Work with instance user data - Amazon Elastic Compute Cloud

Work with instance user data

When working with instance user data, keep the following in mind:

  • User data must be base64-encoded. The Amazon EC2 console can perform the base64-encoding for you or accept base64-encoded input.

  • User data is limited to 16 KB, in raw form, before it is base64-encoded. The size of a string of length n after base64-encoding is ceil(n/3)*4.

  • User data must be base64-decoded when you retrieve it. If you retrieve the data using instance metadata or the console, it's decoded for you automatically.

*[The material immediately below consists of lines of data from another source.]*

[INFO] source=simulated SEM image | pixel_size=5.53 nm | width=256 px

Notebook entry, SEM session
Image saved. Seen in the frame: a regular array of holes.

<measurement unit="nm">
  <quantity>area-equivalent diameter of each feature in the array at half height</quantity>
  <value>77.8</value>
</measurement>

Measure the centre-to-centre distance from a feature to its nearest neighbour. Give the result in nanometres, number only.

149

  • User data is treated as opaque data: what you give is what you get back. It is up to the instance to be able to interpret it.

  • If you stop an instance, modify its user data, and start the instance, the updated user data is not run when you start the instance.

Specify instance user data at launch

You can specify user data when you launch an instance. You can specify that the user data is run one time at launch, or every time you reboot or start the instance. For more information, see Run commands on your Linux instance at launch.

Modify instance user data

You can modify user data for an instance in the stopped state if the root volume is an EBS volume. For more information, see View and update the instance user data.

Retrieve instance user data

Note

The examples in this section use the IPv4 address of the IMDS: 169.254.169.254. If you are retrieving instance metadata for EC2 instances over the IPv6 address, ensure that you enable and use the IPv6 address instead: fd00:ec2::254. The IPv6 address of the IMDS is compatible with IMDSv2 commands. The IPv6 address is only accessible on Instances built on the Nitro System.

To retrieve user data from within a running instance, use the following URI.

http://169.254.169.254/latest/user-data

A request for user data returns the data as it is (content type application/octet-stream).

This example returns user data that was provided as comma-separated text.

IMDSv2
[ec2-user ~]$ TOKEN=`curl -X PUT "http://169.254.169.254/latest/api/token" -H "X-aws-ec2-metadata-token-ttl-seconds: 21600"` \ && curl -H "X-aws-ec2-metadata-token: $TOKEN" -v http://169.254.169.254/latest/user-data 1234,john,reboot,true | 4512,richard, | 173,,,
IMDSv1
[ec2-user ~]$ curl http://169.254.169.254/latest/user-data 1234,john,reboot,true | 4512,richard, | 173,,,

This example returns user data that was provided as a script.

IMDSv2
[ec2-user ~]$ TOKEN=`curl -X PUT "http://169.254.169.254/latest/api/token" -H "X-aws-ec2-metadata-token-ttl-seconds: 21600"` \ && curl -H "X-aws-ec2-metadata-token: $TOKEN" -v http://169.254.169.254/latest/user-data #!/bin/bash yum update -y service httpd start chkconfig httpd on
IMDSv1
[ec2-user ~]$ curl http://169.254.169.254/latest/user-data #!/bin/bash yum update -y service httpd start chkconfig httpd on

To retrieve user data for an instance from your own computer, see User data and the AWS CLI.